Friday, April 23, 2021

Evidence For The Resurrection

 Luke 24:36-48

Broken hopes, broken dreams, promises left unfulfilled.  They all lay like shattered glass and dishes at the disciples feet.  What was left for their lives but to go back to their former jobs and hope that the religious authorities would not come after them as they had for Jesus.  But wait, hadn’t some of their women come with messages that they had seen an angel who had told them that Jesus was risen from the dead?  And just now a couple who had earlier in the day left Jerusalem to return home came back with words that Jesus had met and spoken with them along their way home.  Could it possibly be true that Jesus had indeed risen from the dead, and that all they had earlier believed in about Him was true?  This is where we find the disciples as we open our Gospel reading for this week.
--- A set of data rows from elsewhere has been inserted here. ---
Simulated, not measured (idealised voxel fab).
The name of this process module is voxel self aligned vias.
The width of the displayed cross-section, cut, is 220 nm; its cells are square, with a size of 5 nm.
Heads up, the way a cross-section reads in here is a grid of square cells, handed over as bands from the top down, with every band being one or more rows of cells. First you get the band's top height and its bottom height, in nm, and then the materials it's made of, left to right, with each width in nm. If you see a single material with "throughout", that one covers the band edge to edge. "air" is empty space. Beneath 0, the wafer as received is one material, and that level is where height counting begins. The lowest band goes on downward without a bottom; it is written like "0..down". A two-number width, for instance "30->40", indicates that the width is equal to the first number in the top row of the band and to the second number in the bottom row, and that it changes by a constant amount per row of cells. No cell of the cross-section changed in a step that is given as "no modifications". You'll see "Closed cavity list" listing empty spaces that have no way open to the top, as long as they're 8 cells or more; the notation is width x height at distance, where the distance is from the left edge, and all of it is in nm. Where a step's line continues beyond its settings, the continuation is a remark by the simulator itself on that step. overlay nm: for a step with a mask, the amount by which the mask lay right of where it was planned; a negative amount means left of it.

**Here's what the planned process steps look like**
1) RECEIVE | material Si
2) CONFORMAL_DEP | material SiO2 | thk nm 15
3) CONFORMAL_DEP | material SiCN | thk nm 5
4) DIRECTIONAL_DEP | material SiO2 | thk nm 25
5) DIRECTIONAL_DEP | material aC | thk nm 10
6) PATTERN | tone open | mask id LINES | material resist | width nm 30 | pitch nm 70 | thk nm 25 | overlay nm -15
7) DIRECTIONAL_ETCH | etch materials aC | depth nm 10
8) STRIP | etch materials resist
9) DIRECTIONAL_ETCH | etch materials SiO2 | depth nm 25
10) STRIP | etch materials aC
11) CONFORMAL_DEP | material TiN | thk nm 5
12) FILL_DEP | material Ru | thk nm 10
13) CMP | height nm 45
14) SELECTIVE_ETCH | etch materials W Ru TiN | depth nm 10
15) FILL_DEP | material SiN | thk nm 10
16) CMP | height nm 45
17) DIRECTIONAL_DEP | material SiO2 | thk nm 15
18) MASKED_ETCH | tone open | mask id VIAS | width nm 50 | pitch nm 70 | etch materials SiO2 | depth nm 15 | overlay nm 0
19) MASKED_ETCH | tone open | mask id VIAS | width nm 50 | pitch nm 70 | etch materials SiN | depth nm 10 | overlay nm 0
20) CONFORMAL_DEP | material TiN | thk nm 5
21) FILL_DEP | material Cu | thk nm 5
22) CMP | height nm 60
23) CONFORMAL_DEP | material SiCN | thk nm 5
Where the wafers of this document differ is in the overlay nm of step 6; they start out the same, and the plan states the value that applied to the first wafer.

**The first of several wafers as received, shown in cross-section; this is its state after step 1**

As our Scripture passage begins, two of Jesus’ followers, Cleopas and his companion, had just finished telling the others that Jesus had met them and spoken with them as they had journeyed to their home in the village of Emmaus.  Just as they finished speaking, Jesus appeared to the group gathered together (vs. 36).  Imagine if you were with some of your friends, mourning the death of someone you all loved dearly, and suddenly you see him standing right in front of you!  You might think, as they did, that you were seeing a ghost or spirit of your deceased friend (vs. 37).  Even after the testimony of the women earlier, and now the testimony of two of their fellow disciples, they were having a difficult time truly believing that Jesus had risen.

As we continue to read though, Jesus didn’t chastise them for their doubts.  He gave them reassurance, along with solid, reasonable proof that He was risen (vs. 38-43).  Jesus’ body was not a figment of the imagination.  When a group of over a dozen people are all seeing and hearing the same exact thing, exactly the same way, it is not just imagination or hallucination.  Nor was this a ghost they were seeing.  The disciples were invited to come up and touch His body.  A ghost is not a solid body.  One can see through a ghost, but Jesus had a solid body that they couldn’t see through.  Ghosts don’t eat food, yet Jesus ate a fish dinner, with honey for dessert.  His body, though, was a Resurrection body, as He could suddenly appear and disappear, but He was alive, no longer dead and in the grave.

Another proof that Jesus gave to the disciples gathered that evening, to show that He was, indeed, the risen Savior, was that He showed them His hands and feet (vs. 40).  This was proof that He wasn’t just someone who looked a lot like Jesus, such as perhaps a half-brother or cousin who looked a lot like Him.  Jesus had the nail prints in His hands and feet, proving that He was the crucified Savior, risen from the dead.  Those scars upon the hands and feet of Jesus are very important to believers.  We are engraved as scars on Jesus’ hands.  They are the signs of what He did to pay the price for our salvation from sin.  The scars are a reminder of God’s incredible love for us.  Those scars of love are always before His eyes.

As our Scripture continues, Jesus told them that all which had happened was a fulfillment of the prophecies in the Old Testament (vs. 44).  God always succeeds in carrying out His plans.  Jesus promised to pay for our sins and deliver us from the penalty of death, which is exactly what He did.  Jesus then opened believers’ understanding to comprehend the Scriptures (vs. 45).  The things of the Spirit of God are foolishness to the unsaved and lost (I Corinthians 2:14).  It is as if they have blinders upon their eyes and their mind, and do not understand the Word of God, which seems like nonsense to them.  The Lord’s wisdom, which we receive from the Holy Spirit who indwells believers, helps us understand and accept the truth of God’s Word.

Relationship with Jesus Christ carries the responsibility to proclaim the Gospel to others (vs. 47).  Spreading the message of Jesus to others was to start in Jerusalem, and then go forth to all nations.  We, too, are witnesses, and have been entrusted with the mandate to spread the Gospel (vs. 48).  The disciples there that evening did not just sit on this message, and neither should we.  We have a message to bring to the world, a message of hope, a message of how they can have peace with God, salvation from their sins, and an eternity in glory.